Acid trip man(version 2): says who?

Acid trip man: says me. now go away. you don't exist.

*Acid trip man(version 2) dissappears*

*Acid trip man dissapears because he was a part of Acid trip man(version 2)*



*dark chii starts falls to the ground and starts having spasms*

Meowth: What's happening to her?

Morpheus: The blue pill has interrupted her carrier signal. However it's also destroying her network settings.

Meowth: Why's that?

Morpheus: The blue pill was written for Windows XP. Dark Chii isn't running Windows XP, so the drivers are conflicting.

Joe: How do we fix it?

Light Chii: You're gonna need to reset her network and IP settings.

Joe: ...and how do we do that?

*everone turns to look at Daniel*

Anaconda: ...hey don't look at me like that! Today's Saturday, my day off from doing technical support!

*Dark Chii starts twitching some more and lets out a high pitched squeal*


*everyone covers their ears and looks at Daniel*

Anaconda: ... all right. I guess there's no other way out of this...

*daniel growls as he takes out a miniature LCD screen and a fold-up keyboard*

*daniel reaches for dark chii's right ear*

Light Chii: No, those are the firewire and USB ports. the VGA and PS/2 ports are in her other ear.

*daniel closes dark chii's right ear and opens her left one*

*daniel plugs in the keyboard and LCD*

*daniel types in a few commands*

Anaconda: AOL error? why the heck is she running AOL for her ISP.

Light Chii: Because she's evil of course. What more evil ISP is there?

*daniel types in a few more commands and dark chii stops moving and making noise. everyone uncovers their ears*

Anaconda: That should do it. now all she needs to do is reboot.

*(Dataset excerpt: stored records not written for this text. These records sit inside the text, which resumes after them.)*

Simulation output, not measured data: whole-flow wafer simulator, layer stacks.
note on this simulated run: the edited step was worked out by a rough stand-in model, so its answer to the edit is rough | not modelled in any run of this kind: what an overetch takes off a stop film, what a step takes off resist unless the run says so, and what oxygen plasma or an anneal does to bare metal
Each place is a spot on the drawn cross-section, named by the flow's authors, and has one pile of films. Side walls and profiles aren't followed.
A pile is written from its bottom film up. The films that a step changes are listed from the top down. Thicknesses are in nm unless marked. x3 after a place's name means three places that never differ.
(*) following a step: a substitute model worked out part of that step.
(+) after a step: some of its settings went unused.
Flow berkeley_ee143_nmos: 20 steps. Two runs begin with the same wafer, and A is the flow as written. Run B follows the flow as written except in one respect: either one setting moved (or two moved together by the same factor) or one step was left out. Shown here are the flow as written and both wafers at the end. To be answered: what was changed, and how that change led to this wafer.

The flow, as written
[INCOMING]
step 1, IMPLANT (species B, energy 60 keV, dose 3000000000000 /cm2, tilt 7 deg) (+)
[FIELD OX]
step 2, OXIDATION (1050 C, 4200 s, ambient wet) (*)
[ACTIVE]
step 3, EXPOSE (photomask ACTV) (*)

*daniel types in a final command and dark chii shuts off. after a moment she starts up again*

*dark chii looks around*

Dark Chii: what happened?

Morpheus: What happened was the blue pill took you to Wonderland but you got stuck halfway down the rabbit hole.

Dark Chii, Light Chii, and Meowth:huh?

Anaconda: Ehh, don't mind him. He's a little obsessed with Lewis Carol.

*morpheus inspects the pills and holds them out to Joe again*

Infoseeker's picture
Joined: 03/14/2009

Joe: Whats the colors again?

Morpheus: Well it looks like your only choice now is orange

Joe: Do you have a cream soda one?

Dark Chii: Don't be silly.

TFK: I have codfish one.

Meowth: I'll take that one.

David: Whatz yea do'n guyz?

*all look at him*

All: The 3vil one!!!!!!!!!!!!!!

*David runs to the door*

Joe: Not so fast, I play the Ninj4 Monk3y. Get him monkey.

*Ninj4 jumps on David and starts pounding on him*

Smith: Hello Joe, Anaconda, Fish King, Dark&light Chii, Meowth, Morpheus, the guy being beat to a pulp by monkey.

Infoseeker's picture
Joined: 03/14/2009

OOC: Really bothers my formatting that the forum forces to collapse my paragraphs when I try to double-space.
lol, am I trying to hard. Somebody join-in. You can have your character interact or start some big event.
It doesn't need to be some big plan; though you can do so. Just have fun and post something. Someone else can think of an event for us and may post it. Just get yourself into scene.

* Neo Shows up with acid man (version3)*
Neo:Mister Anderson.... I mean Mister Smith Meet acid man (version3) all you have to do is leave everbody alone and take green and indigo pills!!
*Smith takes pills and starts convulsing*
Acid Man(version3): Welcome to my bachelor pad Mister Smith.
Smith: Nice
*Morpheus looks at the place where Agent Smith had been before he dissappeared*

Morpheus: Dangit... Those were my last two pills too.

*morpheus pulls out a cellphone*

--->: Operator!?

Morpheus: Give me an exit.

--->: Locating...

*morpheus looks at David and the monkey as he waits for the response*

--->: I can't seem to find any active exits. You'll have to leave another way. Sorry.

*morpheus closes up his phone*

Morpheus: Hmm... Agent Smith is gone now, Neo's stuck in defense mode, and there aren't any active exits. Now how am I supposed to leave?

Anaconda: We could e-mail you back to the Nebuccanezer as an attachment.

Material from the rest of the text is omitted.